Globalization and Transnational Tamils: Random thoughts

Part one  |   Part two

Globalization and national question in Sri Lanka - Part III

In March 1961, the forefathers of Tamil nationalism succeeded in effectively challenging the functioning of the Sinhala government led by Sirimavo Bandaranayake, through their popular non-violent 'Satyagraha' struggle. As far as the North-east is concerned, their action virtually paralyzed the entire state mechanism.

1. Remembering the aftermath of 1961 and the remarkable changes in Post-2009

The historical campaign in March 1961 went to the extent of starting independent post offices and even printing stamps. Nonetheless, this non-violent struggle suffered a painful defeat after the state succeeded in crushing the resistance by ordering the first large scale military deployment in post- independent era. The Army, navy and police forces were deployed under the unified command of Colonel Udugama, who became the first Sinhalese military officer to commit crimes against humanity in the Tamil regions. Even though the eventual result was a total defeat to the nonviolent struggle, this was no way comparable to the scale and nature of the genocidal destruction which took place in May 2009. But in the aftermath of the defeat of March 1961, the politics of the Tamils were totally paralyzed and did not fully recover at least for a decade, until the commencement of the armed struggle.
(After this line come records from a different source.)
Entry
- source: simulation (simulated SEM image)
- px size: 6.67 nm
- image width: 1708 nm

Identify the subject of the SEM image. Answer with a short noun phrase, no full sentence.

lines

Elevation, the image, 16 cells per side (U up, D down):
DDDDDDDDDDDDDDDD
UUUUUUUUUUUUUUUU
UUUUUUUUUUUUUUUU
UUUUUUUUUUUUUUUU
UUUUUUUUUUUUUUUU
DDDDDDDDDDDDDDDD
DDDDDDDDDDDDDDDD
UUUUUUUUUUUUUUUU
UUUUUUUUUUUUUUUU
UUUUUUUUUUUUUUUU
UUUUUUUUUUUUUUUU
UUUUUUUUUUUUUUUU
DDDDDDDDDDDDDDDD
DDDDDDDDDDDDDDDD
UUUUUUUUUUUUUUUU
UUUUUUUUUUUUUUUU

But on the contrary, in the aftermath of 2009, even after a total defeat of the armed struggle, Tamils were able to reorganize themselves politically.They faced elections seven months after the genocide in an organized and uncompromising manner in January and April 2010. How come this was not possible in 1961 but became possible even after facing a genocidal onslaught in 2009? Why isn't Sri Lankan state able to neutralize and defeat the political potential of the Tamils internally as in 1961? Why was the victorious Sri Lankan government which was able to mobilise the entire 'international community' to defeat the LTTE, now so badly isolated as shown by the diplomatic debacle in Geneva in 2012?

What are the underlying factors of this important shift?  Have the trans-national characters of the Tamils and the effects of globalization anything to do with the new development? Why did not the anti-Tamil riots of 1958 and 1977 create any international repercussions as compared to 1983 anti-Tamil riots? Unlike in earlier riots why did the 1983 anti Tamil riots, mobilize the trans-national Tamils such as those living in India, Malaysia, Singapore, South Africa, Réunion and Mauritius?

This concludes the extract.